Man I need more ram .. compiling like mad and running openoffice on 64mb ram isn’t probably the best of ideas.
I’m debating on if I should do a clean install of 5.2.1 or just updating the sources and building it.
I guess the question really depends on whether or not I want to reinstall everything else as well. I guess I wouldn’t mind if I did. It would probably clean out all the cruft left behind from installing ports and deinstalling ports.
I’d have to save everything from my home directory to my OpenBSD box, but that’s not big deal. hmmm, although all the ISO’s I have would take awhile to move over.

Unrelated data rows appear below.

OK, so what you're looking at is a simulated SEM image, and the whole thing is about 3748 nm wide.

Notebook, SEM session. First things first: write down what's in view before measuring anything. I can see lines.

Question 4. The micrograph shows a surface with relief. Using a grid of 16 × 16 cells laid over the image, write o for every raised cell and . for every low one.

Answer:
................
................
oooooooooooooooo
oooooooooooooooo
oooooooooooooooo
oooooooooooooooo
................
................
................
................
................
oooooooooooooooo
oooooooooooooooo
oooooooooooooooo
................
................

Anyway, so what do you think? Clean install or not? By the way, I’m upgrading from 5.1 Release.
Why don’t do a binary upgrade? .
I guess because I just wanted to make sure everything is nice and clean and to make sure that all the old cruft that gets left behind is gone. I’m downloading the mini-iso as I type this so I guess that’s the route I’m gonna go.
It’s no big deal for me really. I’ve installed FreeBSD enough times to breeze by it in just a few minutes. That’s the thing that I love about the FreeBSD installer. It’s simple and gets you installed quickly.
Just do a cvsup =]
From what I remember, it takes a little under 3 hours to recompile the kernel and world on a duron@1300MHz…
From 5.1 to 5.2.1 I’d recommend binary upgrade, and if you don’t mind doing a full reinstall I’d think that’s best in this case. Quite a few changes with a lot of impact. /libexec to name one.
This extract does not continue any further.